A design illustration by developer APM group shows what its proposed Port House Development apartment building might look like in downtown Charlottetown. (Submitted by APM - image credit)
A design illustration by developer APM group shows what its proposed Port House Development apartment building might look like in downtown Charlottetown. (Submitted by APM - image credit)

The developer behind a new apartment building for Charlottetown's downtown is happy to see the project finally moving forward.

After three years of delays, including a challenge to the Island Regulatory Appeals Commission (IRAC), Charlottetown City Council is close to granting final approval for the Port House Development.

The developer won its IRAC appeal, and council unanimously approved an exemption to the city's zoning bylaw for how high a building can be at the project's planned location.

Final approval could come on April 9, when the motion has its second reading.

The CEO of the APM group, Tim Banks, said it's unfortunate many city projects are held up by what he called "frivolous appeals or so-called NIMBYs," he told CBC News, referring to the popular acronym for "not-in-my-back-yard" reactions to developments. "It's time for this project to move on."

Banks said construction will hopefully begin this fall on the Port House Development, which will be built on what is now a parking lot for the Polyclinic Professional Centre.

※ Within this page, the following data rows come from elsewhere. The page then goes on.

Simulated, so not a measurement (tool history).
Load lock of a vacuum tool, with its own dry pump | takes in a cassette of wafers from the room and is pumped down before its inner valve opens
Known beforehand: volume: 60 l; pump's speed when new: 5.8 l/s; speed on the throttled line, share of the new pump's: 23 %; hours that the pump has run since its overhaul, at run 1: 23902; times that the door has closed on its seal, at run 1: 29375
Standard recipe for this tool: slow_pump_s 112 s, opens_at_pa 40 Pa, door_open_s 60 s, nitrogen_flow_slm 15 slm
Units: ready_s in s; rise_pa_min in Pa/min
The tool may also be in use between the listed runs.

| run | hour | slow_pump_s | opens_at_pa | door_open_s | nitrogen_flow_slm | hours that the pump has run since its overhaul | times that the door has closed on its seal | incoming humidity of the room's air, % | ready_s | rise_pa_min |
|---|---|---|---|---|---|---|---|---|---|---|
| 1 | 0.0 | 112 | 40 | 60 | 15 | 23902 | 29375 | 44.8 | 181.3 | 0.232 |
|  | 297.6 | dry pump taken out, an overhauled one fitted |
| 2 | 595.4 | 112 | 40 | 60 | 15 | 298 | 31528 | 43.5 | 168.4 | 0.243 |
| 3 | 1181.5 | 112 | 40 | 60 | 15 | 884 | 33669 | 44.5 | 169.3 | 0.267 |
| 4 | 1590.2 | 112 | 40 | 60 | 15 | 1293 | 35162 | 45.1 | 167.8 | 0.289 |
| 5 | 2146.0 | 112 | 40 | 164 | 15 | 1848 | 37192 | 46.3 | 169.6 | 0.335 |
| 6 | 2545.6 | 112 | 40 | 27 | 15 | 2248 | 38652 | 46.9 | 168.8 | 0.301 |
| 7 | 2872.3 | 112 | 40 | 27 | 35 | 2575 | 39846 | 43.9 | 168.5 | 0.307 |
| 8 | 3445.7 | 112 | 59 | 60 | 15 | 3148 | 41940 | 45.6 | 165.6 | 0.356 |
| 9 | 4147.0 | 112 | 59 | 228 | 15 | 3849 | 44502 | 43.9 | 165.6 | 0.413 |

"I'm pleased that City Council and the planning department worked with us to get us where we are today," Banks said. "And I'm hoping that things will go a little more smoothly now."

The area where a 158-unit apartment building is proposed in downtown Charlottetown is currently a parking lot.
The area where a 158-unit apartment building is proposed in downtown Charlottetown is currently a parking lot.

The area where a 158-unit apartment building is proposed in downtown Charlottetown is currently a parking lot. (Laura Meader/CBC)

Building includes affordable units

The project was originally proposed as a six-storey building, but Banks said due to rising costs APM decided to increase its planned height to become more financially viable.

He said 32 of the project's 158 units — roughly one-in-five — will be rented at affordable rates below $1,000 monthly for mostly one-bedroom units.

Once completed, the building at 199 Grafton St. would offer a mix of micro-suites, one- and two-bedroom apartments, as well as a large parking area; the first two levels and an underground level will be dedicated to parking.

The cost of the project is estimated to be around $35 million, and is expected to take several years to complete. APM is working for Morris Holdings, owned by Charlottetown businessman Pat Morris.

Downtown development needed

Tim Banks said too many buildings are being built outside Charlottetown's downtown, something he described as out of line with what's happening in the rest of Canada.

He said architects have worked hard to create a design that works with the proposed site. Banks added the new building will revitalize the surrounding area, which he said needs to adapt.

"I think it has to evolve," he said. "Heritage has to work with new design."

He said restrictions in place meant to protect historic parts of Charlottetown's downtown have in some cases led to areas stagnating.

"There is opportunity in our downtown core," Banks said, adding that allowing more large apartment buildings bring in more people, support local businesses, and make the area more vibrant.

Still several steps before green light

In an emailed statement to CBC, a city spokesperson said after second and final reading, there will be a 21-day appeal period, during which the application is open to appeal to IRAC; the last day to file such an appeal is April 30.

The bylaw also requires the Minister of Housing, Land and Communities to sign off on the city's decision.

Charlottetown's spokesperson said in future other, taller apartment buildings might be considered to address the city's housing needs, but no specific locations have yet been identified for such developments.